Ellen Nakashima of the The Washington Post reported this weekend that U.S. officials are routinely asking courts to order cellphone companies to furnish real-time tracking data so they can pinpoint the whereabouts of drug traffickers, fugitives and other criminal suspects. In many cases, judges have granted the requests without requiring the government to demonstrate that there is probable cause to believe that a crime is taking place. Privacy advocates fear such a practice may expose average Americans to a new level of government scrutiny of their daily lives.
Such requests run counter to the Justice Department's internal recommendation that federal prosecutors seek warrants based on probable cause to obtain precise location data in private areas. The requests and orders are sealed at the government's request, so it is difficult to know how often the orders are issued or denied.

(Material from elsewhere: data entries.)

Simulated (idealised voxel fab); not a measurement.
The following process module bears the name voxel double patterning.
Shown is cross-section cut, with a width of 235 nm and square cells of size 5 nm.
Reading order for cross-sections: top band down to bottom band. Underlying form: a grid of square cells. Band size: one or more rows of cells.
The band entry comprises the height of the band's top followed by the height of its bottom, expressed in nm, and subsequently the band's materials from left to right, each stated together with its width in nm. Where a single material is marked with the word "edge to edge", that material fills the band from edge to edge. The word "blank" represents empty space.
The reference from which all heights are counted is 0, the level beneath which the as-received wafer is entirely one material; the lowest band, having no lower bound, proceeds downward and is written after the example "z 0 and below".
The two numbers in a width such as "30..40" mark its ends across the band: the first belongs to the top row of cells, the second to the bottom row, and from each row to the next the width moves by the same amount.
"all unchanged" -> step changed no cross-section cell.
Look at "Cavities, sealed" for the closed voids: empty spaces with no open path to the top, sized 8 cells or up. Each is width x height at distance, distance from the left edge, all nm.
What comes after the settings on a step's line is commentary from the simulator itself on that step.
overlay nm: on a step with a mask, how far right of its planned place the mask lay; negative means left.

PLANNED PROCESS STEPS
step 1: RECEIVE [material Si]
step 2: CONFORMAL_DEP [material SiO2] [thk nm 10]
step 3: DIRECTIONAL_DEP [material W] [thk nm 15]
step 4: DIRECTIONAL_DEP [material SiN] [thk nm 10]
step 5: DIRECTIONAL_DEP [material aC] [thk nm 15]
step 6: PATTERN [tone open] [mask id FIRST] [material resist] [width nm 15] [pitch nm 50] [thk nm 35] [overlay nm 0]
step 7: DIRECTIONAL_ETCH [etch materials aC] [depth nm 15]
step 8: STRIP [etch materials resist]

The issue is taking on greater relevance as wireless carriers are racing to offer new services that allow cellphone users to know with the touch of a button where their friends or families are. Sprint Nextel, for instance, boasts that its "loopt" service sends an alert when a friend is near, "putting an end to missed connections in the mall, at the movies or around town." With Verizon's Chaperone service, parents can set up a "geofence" around, say, a few city blocks and receive an automatic text message if their child, holding the cellphone, travels outside that area.
"Most people don't realize it, but they're carrying a tracking device in their pocket," said Kevin Bankston of the privacy advocacy group Electronic Frontier Foundation. "Cellphones can reveal very precise information about your location, and yet legal protections are very much up in the air."
In a stinging opinion this month, a Corpus Christi federal judge in Texas denied a request by a DEA agent for data that would identify a drug trafficker's phone location by using the carrier's 911 tracking capability. Magistrate Judge Brian L. Owsley said the agent's affidavit failed to provide "specifics necessary to establish probable cause, such as relevant dates, names and places." Owsley decided to publish his opinion on the case, which would otherwise have been sealed under Bush-era terror laws. Another magistrate judge (who spoke on condition of anonymity), has denied about a dozen such requests in the past six months, saying that agents routinely attach affidavits to their applications that fail to establish probable cause.
"Permitting surreptitious conversion of a cellphone into a tracking device without probable cause raises serious Fourth Amendment concerns especially when the phone is in a house or other place where privacy is reasonably expected," said Judge Stephen William Smith of the Southern District of Texas, whose 2005 opinion on the matter was among the first published.
But judges in a majority of districts have ruled otherwise on this issue, Boyd said. Shortly after Smith issued his 2005 decision, a magistrate judge in the same district approved a federal request for cell-tower data without requiring probable cause. And in December 2005, Magistrate Judge Gabriel W. Gorenstein of the Southern District of New York, approving a request for cell-site data, wrote that because the government did not install the "tracking device" and the user chose to carry the phone and permit transmission of its information to a carrier, no warrant was needed. These judges are issuing orders based on a much lower standard, requiring a showing of "specific and articulable facts" showing reasonable grounds to believe the data will be "relevant and material" to a criminal investigation.
The trend's secrecy is troubling, privacy advocates said. No government body tracks the number of cellphone location orders sought or obtained. Congressional oversight in this area is lacking, they said. And precise location data will be easier to get if the Federal Communication Commission adopts a Justice Department proposal to make the most detailed GPS data available automatically.